Wisconsin Governor Scott Walker thanked the crowd of potential 2016 Republican presidential caucus attendees at Saturday’s “Iowa Freedom Summit” for praying for him when he was taking away the collective-bargaining rights of teachers and snowplow drivers and custodians in their neighboring state.
Texas Senator Ted Cruz built his campaign list by telling the crowd of conservative believers to text the word “Constitution” to a cellphone number associated with his campaign.
Dr. Ben Carson got heads spinning with his immigration calculus: “There wouldn’t be people coming here if there wasn’t a magnet… you have to reverse the polarity of that magnet.”
And former Pennsylvania Senator Rick Santorum trumped Carson by explaining that he’s not just bothered by people coming to the United States without proper documentation. “We also have a problem with legal immigration,” declared the guy who won the last round of Republican caucuses in Iowa.
So it went at Saturday’s cursory visit with actual voters by at least ten of the all-but-announced candidates for the 2016 Republican presidential nomination who are not topping the polls in Iowa—or across a country where Republicans continue to long nostalgically for Mitt Romney or another Bush. It was all good theater, but nothing more.
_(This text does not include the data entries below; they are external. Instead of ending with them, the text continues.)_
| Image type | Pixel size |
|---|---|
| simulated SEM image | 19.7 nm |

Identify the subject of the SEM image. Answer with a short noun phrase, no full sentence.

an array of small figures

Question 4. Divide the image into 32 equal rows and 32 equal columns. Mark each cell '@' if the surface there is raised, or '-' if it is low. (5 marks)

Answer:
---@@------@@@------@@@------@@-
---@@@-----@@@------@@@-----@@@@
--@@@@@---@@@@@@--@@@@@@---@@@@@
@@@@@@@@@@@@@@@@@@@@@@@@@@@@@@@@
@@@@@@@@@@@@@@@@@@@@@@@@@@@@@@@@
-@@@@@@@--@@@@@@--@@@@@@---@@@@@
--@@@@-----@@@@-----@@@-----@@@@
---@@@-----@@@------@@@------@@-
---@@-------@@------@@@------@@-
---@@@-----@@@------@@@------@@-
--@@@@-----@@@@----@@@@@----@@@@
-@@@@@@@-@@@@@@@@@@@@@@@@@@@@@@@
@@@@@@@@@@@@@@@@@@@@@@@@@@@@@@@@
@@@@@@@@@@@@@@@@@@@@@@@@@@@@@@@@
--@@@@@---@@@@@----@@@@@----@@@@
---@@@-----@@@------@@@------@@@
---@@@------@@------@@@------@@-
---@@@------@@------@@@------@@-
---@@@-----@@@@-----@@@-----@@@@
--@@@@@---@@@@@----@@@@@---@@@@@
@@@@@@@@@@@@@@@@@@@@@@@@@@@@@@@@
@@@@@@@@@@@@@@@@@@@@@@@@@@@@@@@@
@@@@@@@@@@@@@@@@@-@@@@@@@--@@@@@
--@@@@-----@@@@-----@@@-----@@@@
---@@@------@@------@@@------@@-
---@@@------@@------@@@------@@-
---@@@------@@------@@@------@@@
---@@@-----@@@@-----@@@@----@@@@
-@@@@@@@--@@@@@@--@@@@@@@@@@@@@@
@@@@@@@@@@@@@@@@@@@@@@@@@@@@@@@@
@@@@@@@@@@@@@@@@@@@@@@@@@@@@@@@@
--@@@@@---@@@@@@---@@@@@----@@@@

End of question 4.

Everyone knew the real action wasn’t in Des Moines on Saturday.
It was in Palm Springs on Sunday.
Yes, Palm Springs in California—which, it should be noted, is not the first-caucus state or the first-primary state or the first-anything state on the 2016 Republican calendar.
Why? It was to Palm Springs that Walker, Cruz, Kentucky Senator Rand Paul and Florida Senator Marco Rubio traveled Sunday to bow and scrape before brothers Charles and David Koch — and their network of very rich conservative donors. Rubio set the tone for the session by announcing to the assembled billionaires and lesser millionaires that he had no taste for any of the “anti-business rhetoric” coming out of Washington these days.
The Kochs hold their annual winter gathering of oligarchs at a swank resort that is about as far from Iowa as you can get, yet invited presidential prospects are more than willing to fly into the warm embrace of the billionaire class. That’s because, while the Kochs are important, the Palm Springs meeting is about a lot more than brothers Charles and David — especially now. One of two yearly events at which the wealthiest conservatives from across the country come together to meet with rising right-wing “stars,” this year’s winter gathering was held as the 2016 Republican race is rapidly picking up steam.
According to The New York Times, “The political network overseen by the conservative billionaires Charles G. and David H. Koch plans to spend close to $900 million on the 2016 campaign, an unparalleled effort by coordinated outside groups to shape a presidential election that is already on track to be the most expensive in history.” That $900 million figure is more than the combined spending of the Republican National Committee, the National Republican Congressional Committee and the National Republican Senatorial Committee in 2012. So it is the kind of number that gets the attention of any presidential contender, and especially of contenders who are still be a little lacking in the national stature and campaign accounting departments.
If a second-string Republican contender such as Walker or Rubio were to make a big impression with the assembled donors, that candidate could end up with the money power to compete with the fund-raising apparatus of likely leaders in the race such as Jeb Bush and Mitt Romney. Everyone knows the new math of American politics, which puts “the money primary” ahead of any contests involving actual voters. So invitations to Palm Springs were not just accepted — they were coveted.
“Americans used to think Iowa and New Hampshire held the first caucus and primary in the nation every four years. Not anymore,”explains Vermont Senator Bernie Sanders.“Now the ‘Koch brothers primary’ goes first to determine who wins the blessing and financial backing of the billionaire class. This is truly sad and shows us how far Citizens United has gone to undermine American democracy.”
Sanders was referencing the five-year-old US Supreme Court ruling that struck down barriers to corporate spending to buy elections—one of a series of decisions that have dramatically increased the influence of not just of corporations but of billionaires like the Koch brothers.
On Wednesday, Sanders introduced a constitutional amendment that would undo the High Court’s Citizens United v. Federal Election Commission decision and a host of other rulings that ushered in an era of billionaire-defined presidential campaigns.
“People across the political spectrum are demanding that billionaires not be able to buy American democracy,” says Sanders, noting that sixteen states and more than 600 communities have called on Congress to begin the process of amending the Constitution to say that money is not speech, corporations are not people and citizens and their elected representatives have a right to organize elections where votes matter more than dollars.
Sanders, an independent who caucuses with the Democrats in the Senate, has been encouraged to seek the presidency in 2016.
Sanders is still in the process of deciding whether to run—and how. Though he has run all of his US House and Senate campaigns as an independent, the Vermonter might enter the Democratic primaries as a challenger to presumed front-runner Hillary Clinton.
Bernie Sanders will not, however, be entering “the Koch brothers primary.”
More importantly, he is challenging “the money primary” mentality that has made the Kochs and their kind outsized players in American politics.